Recruiting Across Cultures – One Size Does Not Fit All

When scaling out a talent management program such as a wide-screening selection initiative, ensuring accurate interpretation of candidates’ assessment results across a team of recruiters is challenging in and of itself. That challenge is immeasurably amplified when these candidates hail from different regions and cultures, where expectations on an employee can vary wildly from those of headquarters. For HR leaders at multinational corporations, or at organizations operating in countries that share a talent pool with culturally distinct neighbors, this challenge tends to arise more often than not, and has been intensely magnified by the recent shifts in the macro-business landscape.

The recent global economic turmoil galvanized the localization of jobs across the world and resulted in organizational charts catering to the new era of emerging-market consumers. As companies quickly strategized to make up for the sagging established customer bases and to capitalize on diversity of perspective, indigenous benefactors of the developing world were suddenly being considered for jobs where they were asked to carry twice the responsibility of their expat predecessors—and to do so with half the resources and little if any preparation. Though the eye of the initial financial storm has since passed, it seems those in the talent management industry forgot to ask the most pertinent question when it came to deploying recruitment models across the globe: When we apply our recruitment processes and evaluation models in different regions, do our standard interpretations still hold?

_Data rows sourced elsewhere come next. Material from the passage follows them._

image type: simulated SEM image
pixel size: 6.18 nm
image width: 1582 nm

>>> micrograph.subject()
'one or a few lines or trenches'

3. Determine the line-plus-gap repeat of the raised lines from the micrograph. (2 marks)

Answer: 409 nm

Culture is nuanced, and so are the resulting leadership expectations. Even though the trademarks of a leader tend to be similar across boundaries, how those characteristics manifest behaviorally, and the consequential way to interpret assessment results, can vary by location. Take for example the age-old favorite “Drive”. No country in the world denies there’s a preference for driven leaders. Drive, and its many vague definitions, can seem to some countries (like the US, Germany and Australia) as unfettered self-initiation and a proactive method of taking charge; based on strivings for power, status and reward anticipation. Accordingly, those who decide first and rally followership later tend to appear more leader-like to their colleagues. However, in more consensus-driven societies such behaviors rarely rise through the ranks. Rather, in places like Mainland China, Japan and South Korea, those considered leaders tend to focus more on being dependable, self-disciplined and achievement-oriented; in these locations those who generate alignment first and then push forward are more likely to have the leadership label ascribed to them. Thus, when recruiters apply a Western-centric evaluation model of Drive to selection scenarios in Northeast Asia they often come up empty-handed. Ironically, it appears to indicate that those populating the managerial ranks in the fastest growing economies lack basic intrinsic motivation.

Now, the need for such informed understanding of where recruitment models can go wrong in another culture isn’t always as imperative across the board. A pilot is still a pilot whether he or she works for United, Qantas or Korean Air. With the technical nature of the job and the specific environment in which a pilot is expected to operate, job requirements trump cultural differences and certain individuals’ profiles just won’t work out well in terms of performance. However, when it comes to general leadership recruitment or high potential identification across regions, it’s important to ask ourselves whether our evaluation lens is focused too sharply on our own culturally-informed leadership behaviors. If they are, we will likely miss out on key hires; and even if we find someone who fits our aspiring universal mold, they may face unforeseen challenges as they struggle to fit the expectations of their local subordinates.